Saturday, July 29, 2017

Gibbons Jewett Ackley and His Family (1789-1851)

Gibbons Jewett Ackley (my 3rd great grandfather) was born in East Haddam, Connecticut.  He was the fifth of five sons born to Ephraim Ackley and Hannah Jewett.  There seems to be some confusion about his birth date.  Records from East Haddam, Connecticut indicate he was born on October 2, 1789 [1]. However, in the 1850 census he is listed as 55 years old, which would put his birth year around 1795 [5].  In his obituary, his age is given as 56 years and 6 months upon his death in 1851, which would also put his birth year around 1795 [6].  Also, records filed with his son Franklin’s Civil War pension application list Gibbons’ birth date as January 7, 1795; these records were supposedly from an Ackley family register, (Possibly a family bible?  Note that on this register, Gibbons’ first name was incorrectly given as Gilbert, but other information in the register is consistent with other records.) [20].   One possible explanation for the discrepancy in birth dates is that Gibbons might not have been the first Gibbons Jewett born to his parents; could he have had a sibling with the same name, whose birth date was October 2, 1789 who died at an early age, and this Gibbons was actually born later as some records suggest?  I have encountered other instances where parents gave a subsequent child the same name as a child that died.  However, I have found no evidence of either the death of a previous child or other records for this Gibbons’ birth.

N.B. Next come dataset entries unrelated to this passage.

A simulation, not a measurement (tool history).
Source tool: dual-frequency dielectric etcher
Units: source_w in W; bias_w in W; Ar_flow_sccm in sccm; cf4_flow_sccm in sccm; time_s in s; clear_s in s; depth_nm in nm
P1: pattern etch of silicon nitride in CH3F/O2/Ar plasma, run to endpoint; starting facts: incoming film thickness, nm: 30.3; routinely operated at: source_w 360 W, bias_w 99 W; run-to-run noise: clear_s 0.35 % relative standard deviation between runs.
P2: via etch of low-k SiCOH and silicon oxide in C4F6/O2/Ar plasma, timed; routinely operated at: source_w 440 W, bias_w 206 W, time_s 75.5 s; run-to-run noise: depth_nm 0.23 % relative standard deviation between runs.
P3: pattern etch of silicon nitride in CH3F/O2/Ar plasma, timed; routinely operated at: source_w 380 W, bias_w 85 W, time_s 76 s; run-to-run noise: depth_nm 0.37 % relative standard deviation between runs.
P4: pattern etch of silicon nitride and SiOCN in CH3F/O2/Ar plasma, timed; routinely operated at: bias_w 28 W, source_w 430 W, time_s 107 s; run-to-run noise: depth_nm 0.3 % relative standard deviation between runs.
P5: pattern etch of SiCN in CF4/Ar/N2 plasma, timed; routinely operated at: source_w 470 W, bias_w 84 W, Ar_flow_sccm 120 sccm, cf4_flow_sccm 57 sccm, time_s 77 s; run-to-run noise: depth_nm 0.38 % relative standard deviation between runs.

Gibbons Ackley birth record


Ackley Family Register



In the 1820 Census shown below, Gibbons is found living alone in Versailles, Woodford County, Kentucky (last name misspelled Acley) [2].  


1820 Census


By 1822, it appears he had moved to Ithaca, New York where his brothers Henry and Julius lived, as evidenced by this ad from the Ithaca Republican Chronicle newspaper on January 9, 1822 announcing his participation in the Ithaca Rhetorical Society.




In March of 1822, Gibbons joined in a partnership with his brother Julius in a hat store in Ithaca and Ludlowville, New York, as announced by this ad from the Republican Chronicle.  Their store was advertised in various newspapers in the area.  According to the ads, they preferred cash for their hats, but would also accept other forms of payment, including wheat, rye, oats, corn, beef, pork, butter, cheese, lard, and lumber.







Gibbons’ partnership with Julius was dissolved in August, 1825, as announced in the Ithaca Journal on August 24, 1825.




Gibbons married Amanda Cady of Moravia, New York on April 11, 1822 [8],[9],[20].  Amanda was born March 10, 1803 in Moravia, New York [20], and was the daughter of Zadoc and Lucy (Little) Cady. In 1825 Gibbons and Amanda were living in Lansing Township, Tompkins County, New York, which is near Ithaca [11].  Four of Gibbons and Amanda’s children were born in New York; Lucy Ann (1823), Nancy Jane (1825), Amanda Helen (1827), and Franklin Jewett (1829).  Amanda Helen died in 1828, and Franklin Jewett died in 1832, after the family had moved to Ohio [9], [20]. According to "History of Tioga, Chemung, Tompkins, and Schuyler Counties, New York", Gibbons was a merchant in McLean in 1828 [10]. 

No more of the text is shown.